Plastic money has become one of the most important possessions of upwardly mobile urban Indian consumer. Credit card works great when you want to spend, or you need immediate cash but these aren’t without their flip side too. The phenomenon called credit cards is is the new born baby in the Indian financial market and has acquired mammoth proportions in the recent times. The origination of plastic money can be credited to the UK over 40 years ago. Barclay Card was the first pre-paid plastic money to be launched in 1966. This plastic money operated like a charge card with the bill having to be paid off in full each month and had the credit limit of 100 pounds only.

Today the there is a dramatic change in the scenario. Talking of the prevalent situations of India, one can see that there are about 1,500 credit cards to choose from. The numbers have intensified the competition among card providers, thus leading to a fragmented market catering to card users across the classes, financial backgrounds and different credit histories. Almost anyone can be a credit card owner as these are perceived as the ones which make life more convenient. .
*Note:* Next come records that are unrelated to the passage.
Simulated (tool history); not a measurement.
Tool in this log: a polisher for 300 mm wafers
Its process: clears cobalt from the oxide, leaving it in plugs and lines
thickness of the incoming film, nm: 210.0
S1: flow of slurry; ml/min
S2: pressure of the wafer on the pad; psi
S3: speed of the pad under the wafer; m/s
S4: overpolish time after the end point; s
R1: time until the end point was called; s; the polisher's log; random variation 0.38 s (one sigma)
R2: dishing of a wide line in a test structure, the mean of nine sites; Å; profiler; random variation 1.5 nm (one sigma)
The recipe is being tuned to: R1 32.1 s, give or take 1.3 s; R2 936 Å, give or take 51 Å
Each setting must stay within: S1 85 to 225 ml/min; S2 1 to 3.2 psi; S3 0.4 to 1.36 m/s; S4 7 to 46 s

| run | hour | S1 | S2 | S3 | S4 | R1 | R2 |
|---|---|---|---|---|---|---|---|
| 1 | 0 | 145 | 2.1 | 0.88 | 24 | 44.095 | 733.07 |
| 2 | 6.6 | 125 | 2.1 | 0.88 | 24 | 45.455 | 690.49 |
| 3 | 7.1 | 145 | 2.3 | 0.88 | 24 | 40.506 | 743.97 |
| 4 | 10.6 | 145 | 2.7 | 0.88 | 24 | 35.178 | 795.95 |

Credit free period associated with the credit cards helps you in not paying interest charges. The best use of plastic money is to-buy goods or services on credit for a stipulated period(known as grace period) and then paying off the amount in full when it’s due. No interest charges need to be paid if the card user repays the money within the time. The convenience of not paying interest charges is available on the balance amount till your due date is only due to credit free period available in your plastic money. Without a free period, the concerned bank may impose a finance charge from the date you use your card or from the date each transaction is posted to your account.